Some Minnesota taxpayers, planning to get a jump on those irksome taxes, filed early, and they may have inadvertently filed with an error that benefits them if undetected. The state, though, is on the trail and hopes to catch the errors.
These are not slam-the-jail-door errors, mind you. It’s just that the Legislature changed a few of the tax rules late in the game, setting up some of those early filers for possible errors, specifically teachers and those who claim tuition deductions on their federal tax returns.
In the past, teachers could claim deductions on federal and state returns of up to $250 for classroom materials they bought with their own money. As many as 60,000 teacher-filers were eligible, according to Carol Wald, the Minnesota Revenue Department’s assistant commissioner for income taxes. Taxpayers also could claim as much as $4,000 for college tuition and fees on federal and state returns. About 100,000 Minnesota filers take that deduction, according to Wald.
Those two deductions are worth about $20 million annually for taxpayers or for the state, depending on the direction from which you view it. The state generally has conformed to the federal return since 1987, keying off the federal taxable income figure, a widely applauded effort to simplify the filing exercise. “I think we improved the system when we did that,” said Dan Salomone, deputy commissioner of the Minnesota Revenue Department.

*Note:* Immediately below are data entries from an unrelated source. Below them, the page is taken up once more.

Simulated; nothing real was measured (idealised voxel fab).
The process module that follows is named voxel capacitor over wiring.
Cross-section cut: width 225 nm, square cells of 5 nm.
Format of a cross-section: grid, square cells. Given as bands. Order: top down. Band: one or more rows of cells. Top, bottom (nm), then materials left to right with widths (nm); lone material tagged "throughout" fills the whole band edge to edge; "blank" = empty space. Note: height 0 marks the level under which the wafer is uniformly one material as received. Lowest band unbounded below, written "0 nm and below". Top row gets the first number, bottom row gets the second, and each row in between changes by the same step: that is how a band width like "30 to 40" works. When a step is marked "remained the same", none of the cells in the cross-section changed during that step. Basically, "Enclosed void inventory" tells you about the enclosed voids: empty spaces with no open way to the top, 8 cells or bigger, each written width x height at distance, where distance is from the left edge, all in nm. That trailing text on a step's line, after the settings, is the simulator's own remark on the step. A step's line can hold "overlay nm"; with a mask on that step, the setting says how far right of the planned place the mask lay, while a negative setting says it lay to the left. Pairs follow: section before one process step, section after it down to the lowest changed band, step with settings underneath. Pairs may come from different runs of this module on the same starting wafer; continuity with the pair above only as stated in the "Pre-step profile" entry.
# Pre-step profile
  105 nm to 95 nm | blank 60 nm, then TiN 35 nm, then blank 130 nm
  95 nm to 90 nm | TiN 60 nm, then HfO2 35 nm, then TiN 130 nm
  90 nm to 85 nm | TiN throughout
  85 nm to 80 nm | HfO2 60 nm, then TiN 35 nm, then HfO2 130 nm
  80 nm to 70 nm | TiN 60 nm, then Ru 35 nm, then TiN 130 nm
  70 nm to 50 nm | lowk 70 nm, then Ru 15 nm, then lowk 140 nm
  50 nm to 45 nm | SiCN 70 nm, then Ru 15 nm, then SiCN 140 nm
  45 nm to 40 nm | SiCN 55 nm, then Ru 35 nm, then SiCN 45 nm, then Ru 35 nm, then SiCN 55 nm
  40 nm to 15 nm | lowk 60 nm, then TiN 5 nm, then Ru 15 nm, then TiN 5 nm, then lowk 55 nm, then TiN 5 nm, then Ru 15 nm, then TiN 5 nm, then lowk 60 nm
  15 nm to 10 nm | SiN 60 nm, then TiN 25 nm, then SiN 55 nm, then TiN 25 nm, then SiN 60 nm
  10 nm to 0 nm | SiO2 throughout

But when the feds change the tax rules, which it does almost annually, the Legislature has to decide if it will follow suit. (The Revenue Department explains the changes on its website.) When budget times for the state are flush, it normally does. In recent years, Congress has been increasing tax breaks.
The state is required to balance its budget and has to measure the revenue impact of following the tax footsteps of the federal government. “It’s rarely a windfall for the state,” said Salomone. “Generally, in recent years, the federal government has been reducing its tax base, and so we’ve been put in a box year after year of conforming and taking a revenue hit, or not conforming and having, in some cases, a significantly more complicated tax calculation.”
Lawmakers decide against deductions
Facing a projected budget deficit, the Legislature on March 7 decided against the tuition deduction and the education expense deduction. That means those taxpayers still can claim the deductions on their federal returns, but not on their state returns. They are required to add back that deduction on the state form. Despite written instructions, some early filers, perhaps recalling their previous filing pattern, may not have added the deductions back, said Wald. They may have to amend their returns.
How many? “We’re hoping not very many,” said Wald. Revenue Department workers with the help of their computers are checking returns and can adjust mistakes for those two items, she said. Computer software vendors have been notified of the changes and adjusted their programs, said Wald. Tax practitioners, too, have been notified.
John McCarthy, a certified public accountant who practices in Roseville, said the late change “complicates it a little bit.” Professionals will be up to date, said McCarthy. “The ones I really care about are the ones who do their own returns… It could affect the refund you get back or you pay in more.”